The Lepix goal is to design novel monolithic pixel sensors with enhanced speed and radiation hardness through the use of deep submicron CMOS technologies fabricated on moderate-to-high resistivity wafers.

The first submissions have targeted a 90 nm CMOS process, in cooperation with a major silicon foundry.

Owing to the availability of low-k dielectrics, a CMOS process of the 90 nm generation and beyond offers an extremely high interconnection density . This can be exploited to achieve a massive parallel read-out, which allows to process independently the signals of every pixel. On the one hand, a fast read-out minimizes the deterioration of the signal quality due to radiation-induced leakage current. On the other hand, it makes the sensors suitable for applications in which a prompt time tagging of the events is of primary importance. The use of uniform substrates with moderate or high resistivity will lead to significant depletion regions even with moderate reverse bias voltages. In this manner, a bigger signal is obtained. Furthermore, since the charge is collected by drift, a significant suppression of radiation damage due to non ionizing radiation is expected.
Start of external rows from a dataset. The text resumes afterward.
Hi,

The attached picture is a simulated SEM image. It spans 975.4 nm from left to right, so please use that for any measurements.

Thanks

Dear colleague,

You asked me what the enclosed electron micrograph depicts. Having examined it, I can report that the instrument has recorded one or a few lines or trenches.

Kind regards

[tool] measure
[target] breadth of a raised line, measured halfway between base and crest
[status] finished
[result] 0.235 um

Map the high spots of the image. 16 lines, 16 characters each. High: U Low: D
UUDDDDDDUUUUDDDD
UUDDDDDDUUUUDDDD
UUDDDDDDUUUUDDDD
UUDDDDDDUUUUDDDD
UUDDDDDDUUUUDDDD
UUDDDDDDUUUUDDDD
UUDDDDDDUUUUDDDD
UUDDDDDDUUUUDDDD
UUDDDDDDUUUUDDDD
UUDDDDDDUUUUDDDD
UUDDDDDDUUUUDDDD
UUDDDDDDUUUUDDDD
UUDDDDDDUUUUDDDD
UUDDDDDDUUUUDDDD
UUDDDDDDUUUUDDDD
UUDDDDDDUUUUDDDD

While the wafers substrate of interest for Lepix have a resistivity higher than what is normally found in standard microelectronics circuits, the CMOS technology employed is a fully standard and commercial process. This offers in addition the perspective of high volume sensor production at a moderate cost.

From the start of the project, two submissions have been done in the 90 nm process, one on standard substrate and one on high resistivity one. The prototypes have been tested in the lab (though laser tests and X-ray sources) and in beam test with particles. Estensive characterization of the radiation tolerance has also been carried-out.
The test results of the base material, performed on simple diodes, have been very promising, indicating the possibility of applying reverse bias voltage of at leat 60 V and achieving depletion region in excess of 50 um.

The results of the diodes could not be fully replicated on more realistic sensors,
due to the side-effect of the filling structures that could not be adequately modelled
in simulations.
In these first prototypes a full efficiency of the sensors could not be achieved, but the test results have provided a comprehensive information on the criteria to be followed in the future in the design of such devices.

Due to a change in the policy of the foundry, the possibility of accessing the 90 nm process at a price affordable for a small R&D activity was discontinued, making impossible a further run with a more optimized design. In the course of 2012, the Lepix sensor concept was thus experimented on a less aggressive 180 nm process provided by TowerJazz, which has however the plus of allowing an optimal isolation between the sensing diode and the nearby front-end electronics. The submission was done at the end of 2012, using the standard option of the foundry which offers epitaxial layers with a maximum depth of 20 um. This new prototypes will be completely tested in the course of 2013. The preliminary results have however been very encouraging and, combined with the ones obtained in the 90 nm submission, have stimulated the foundry to offer also wafers with uniform resistivity, similar to the ones available in the 90 nm process.

Several concepts explored by Lepix are now being considered for the design of monolithic sensors for the upgrade of the ALICE tracker.